Admission of the Prescription of the Right to Request Enforcement

Factual Situation Leading to the Objection to Enforcement

A natural person entered into a personal need credit agreement in the amount of 16,000 CHF with a Romanian bank. During the repayment period, in 2012, the bank assigned the credit contract to a foreign banking company. Afterwards, due to financial difficulties, the borrower failed to meet the payments toward the new creditor.

The outstanding debt was assigned once more in 2018, this time to a debt-collection company with a branch in Romania and headquarters abroad. Soon after the assignment, the new creditor initiated enforcement proceedings to recover the unpaid amounts. In 2019, the judicial executor issued a decision fixing enforcement costs in the amount of 3,500 lei, issued a summons to the debtor, and ordered garnishments.

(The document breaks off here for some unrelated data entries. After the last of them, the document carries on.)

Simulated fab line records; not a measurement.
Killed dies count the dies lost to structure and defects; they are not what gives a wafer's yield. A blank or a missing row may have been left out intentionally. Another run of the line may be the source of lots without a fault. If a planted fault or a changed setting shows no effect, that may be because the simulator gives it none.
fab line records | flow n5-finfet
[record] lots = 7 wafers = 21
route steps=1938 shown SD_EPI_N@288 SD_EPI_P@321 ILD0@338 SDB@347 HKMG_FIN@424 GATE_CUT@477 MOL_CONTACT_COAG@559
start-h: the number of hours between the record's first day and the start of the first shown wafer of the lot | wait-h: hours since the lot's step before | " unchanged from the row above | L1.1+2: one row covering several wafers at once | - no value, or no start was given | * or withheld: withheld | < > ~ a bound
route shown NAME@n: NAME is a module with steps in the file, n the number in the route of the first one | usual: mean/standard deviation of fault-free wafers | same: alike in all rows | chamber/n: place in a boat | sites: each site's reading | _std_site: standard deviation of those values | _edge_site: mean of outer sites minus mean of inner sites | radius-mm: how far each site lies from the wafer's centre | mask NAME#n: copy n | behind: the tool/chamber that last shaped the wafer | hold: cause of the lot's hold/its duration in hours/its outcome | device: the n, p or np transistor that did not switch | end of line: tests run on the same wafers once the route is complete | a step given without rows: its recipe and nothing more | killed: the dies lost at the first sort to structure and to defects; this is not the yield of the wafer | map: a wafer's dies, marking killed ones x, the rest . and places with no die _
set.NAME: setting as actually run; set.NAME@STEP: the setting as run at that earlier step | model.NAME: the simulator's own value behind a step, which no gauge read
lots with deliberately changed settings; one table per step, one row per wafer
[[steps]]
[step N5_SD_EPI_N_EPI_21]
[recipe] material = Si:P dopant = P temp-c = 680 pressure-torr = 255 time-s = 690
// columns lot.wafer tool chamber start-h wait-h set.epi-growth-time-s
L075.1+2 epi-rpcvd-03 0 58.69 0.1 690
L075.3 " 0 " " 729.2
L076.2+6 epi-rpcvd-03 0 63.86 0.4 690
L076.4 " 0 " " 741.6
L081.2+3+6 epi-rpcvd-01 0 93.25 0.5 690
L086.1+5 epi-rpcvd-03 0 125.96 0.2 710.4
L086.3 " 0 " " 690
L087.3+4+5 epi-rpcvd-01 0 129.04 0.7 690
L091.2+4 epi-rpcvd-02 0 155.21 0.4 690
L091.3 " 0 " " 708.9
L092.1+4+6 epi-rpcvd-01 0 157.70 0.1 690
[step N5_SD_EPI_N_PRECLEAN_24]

At that juncture, the borrower consulted Brisc Legal’s enforcement specialists, who filed a court objection to the execution, invoking prescription of the right to request enforcement. To assess the legal status of the debt and devise strategy, the attorneys obtained, within the 15-day term for bringing the objection, a full copy of the enforcement file directly from the judicial executor.


Course of Proceedings and Court Decision

During the trial, it was established that in a prior enforcement initiated in 2011, the objector had already been pursued by the original creditor via enforcement. That proceeding had been handled by the same executor, before and after the first assignment.

During that enforcement, the debtor requested installment payments of 750 lei/month. Following that agreement, with execution agent and creditor consent, garnishments on the debtor’s accounts were suspended.

In 2015, efforts were made to identify movable and immovable assets of the debtor. No further enforcement steps were taken until 2018, when the enforcement was terminated.


Prescription of the Right to Request Enforcement

Based on these facts, the court held that the three-year prescription period for the right to request enforcement began from the time enforcement was initiated by the original creditor, under the rules of the old Civil Procedure Code (before the new Code). Specifically, under Article 405²(1) of that old procedural law, the prescription had been interrupted by the garnishment orders and by the debtor’s acknowledgment of the debt, expressed via the installment request in 2012.

After that interruption, given failure to comply with the installment agreement, a new three-year prescription period began, which had expired by 2015, since no further enforcement acts were carried out in that period. Therefore, by the time the debt-collection company launched the new enforcement in 2019, the right to enforce was already prescribed. The Cluj Court accepted the objection to enforcement and annulled all enforcement acts in the 2019 file. It also ordered restitution of all amounts collected under that execution.